What if it were possible to talk about affirmative action without having to be worried about sounding like a racist? Can a person say they are against the policy without being branded a bigot? Well a recent Supreme Court ruling almost made this possible but a 5-4 vote by the nation's highest court confirmed the University of Michigan law school's admission policies that allow race to be a factor in determining which students will be accepted into the school's graduate program.

Call me crazy but I thought that was wrong. I thought the fight to desegregate schools had proven that it was wrong to consider a student's ethnic background or country of origin when offering them a public education. Of course the new court ruling isn't bringing back segregation but it has opened the door for another form of discrimination. If you are a Caucasian student you might not be admitted to the Michigan law school or many other schools across the nation now that the policy has been upheld. Even though you have better grades and other qualifications you might not make the cut simply because of your skin color.

In the Supreme Court's defense, it did strike down a part of the University of Michigan's policy that created a points system for applicants and gave additional points simply for being a minority. However the court left the door open for schools to discriminate in their admission policies by considering race.

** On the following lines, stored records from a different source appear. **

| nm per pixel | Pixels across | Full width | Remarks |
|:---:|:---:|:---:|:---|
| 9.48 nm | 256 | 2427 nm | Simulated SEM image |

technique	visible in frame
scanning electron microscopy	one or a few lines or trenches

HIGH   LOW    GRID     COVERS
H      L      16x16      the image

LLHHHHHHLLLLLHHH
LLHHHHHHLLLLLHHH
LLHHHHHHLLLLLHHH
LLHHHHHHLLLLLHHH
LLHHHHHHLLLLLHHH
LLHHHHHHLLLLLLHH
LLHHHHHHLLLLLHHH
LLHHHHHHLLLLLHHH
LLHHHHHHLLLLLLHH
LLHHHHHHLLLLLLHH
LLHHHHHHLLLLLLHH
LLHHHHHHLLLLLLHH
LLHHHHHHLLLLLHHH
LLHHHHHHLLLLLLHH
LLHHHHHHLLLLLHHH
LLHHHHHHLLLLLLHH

I don't live in Utopia and I realize that a perfect world we do not have. I understand the idea of equality is idealistic and may never be 100-percent realized. Supporters will argue that affirmative action is striving to create equality, as it is offsetting the racial inequities that are going on to hamper minorities under the table, unregulated by court rulings. I'd be the first to agree that there undoubtedly are still far more minority students, workers or whatever that are not getting that scholarship, job, etc. because of racism. I simply feel like affirmative action does more to hurt the cause than it does to help. The policy helps a few more minorities to get jobs or get into school but when it comes at the expense of reverse-discrimination, then all you are doing is breeding future racial tension and bigotry. Obviously the white students that do not get admitted into the school because they are not a minority, well they are going to be mad. If they don't develop a little racial bias based on the backlash of not getting into school, then what about the stereo-types or the mindsets that the policy itself creates? Doesn't affirmative action basically say that minorities are not supposed to have as good of grades as non-minorities? Doesn't it lower the bar and install the idea that minorities are in someway inferior or incapable of performing at the same level as non-minorities? Maybe affirmative action is the break that these students need to be placed on an equal playing field, but I just don't see where you can use equality and affirmative action in the same argument.

Boy did I pick a tough topic to get back into the swing of this editorial writing gig. I've been battling scheduling issues combined with a lack of time and a little bit of a writer's block. Maybe I would have been better off picking a less controversial topic from the latest headlines. I'm sure I wouldn't have offended anyone by blasting the idiot that threw the baby out of the seventh story window. I could have beat the war drums a little more or even bored you with a whiny tale about my one-year old filling up my truck CD player with the loose change that was left in a cup holder. Believe me as I read back through this I considered scarping my thoughts and starting over on one of the less controversial issues. But in the end, I hope folks realize, these are just my opinions and you are all welcome to disagree. If there is someone out there who thinks I am secretly a member of the KKK and would like to write a rebuttal we would be glad to consider it.

Okay so this may not be the most politically correct column I've ever written. I'm sure minority readers will say that I have spoken like a true white man. I'm not a minority and thus I have no idea what it's like to be discriminated against. Well if I applied for the University of Michigan Law School maybe I would.